Our key strategy is to make assumptions about the local behaviour of solver error, which we have assumed to be Gaussian, and to draw samples from the global distribution of uncertainty over solutions that results. Section 2.4 describes a universality result, simplifying task of choosing covariance kernels in practice, within the family of Gaussian processes. However, assumptions of Gaussian error, even locally, may not be appropriate in some cases, or may neglect important domain knowledge. Our framework can be extended in future work to consider alternate priors on the error, for example, multiplicative or non-negative errors.

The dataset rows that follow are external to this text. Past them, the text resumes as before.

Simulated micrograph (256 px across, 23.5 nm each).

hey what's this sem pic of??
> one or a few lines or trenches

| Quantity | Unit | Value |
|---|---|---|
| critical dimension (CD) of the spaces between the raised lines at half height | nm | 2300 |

Our study highlights difficult decisions practitioners face, regarding how to expend computational resources. While standard techniques perform well when the solver is highly converged, our results show standard techniques can be disastrously wrong when the solver is not converged. As the measure of convergence is not a standard numerical analysis one, but a statistical one, we have argued that it can be surprisingly difficult to determine in advance which regime a particular problem resides in. Therefore, our practical recommendation is that the lower cost of the standard approach makes it preferable when it is certain that the numerical method is strongly converged with respect to the statistical measure of interest. Otherwise, the randomised method we propose provides a robust and consistent approach to address the error introduced into the statistical task by numerical solver error. In difficult problem domains, such as numerical weather prediction, the focus has typically been on reducing the numerical error in each solver run; techniques such as these may allow a difference balance between numerical and statistical computing effort in the future.

The prevailing approach to model error described in Kennedy and O’Hagan (2001) is based on a non-intrusive methodology where the effect of model discrepancy is allowed for in observation space. Our intrusive randomisation of deterministic methods for differential equations can be viewed as a highly specialised discrepancy model, designed using our intimate knowledge of the structure and properties of numerical methods. In this vein, we intend to extend this work to other types of model error, where modifying the internal structure of the models can produce computationally and analytically tractable measures of uncertainty which perform better than non-intrusive methods. Our future work will continue to study the computational challenges and opportunities presented by these techniques.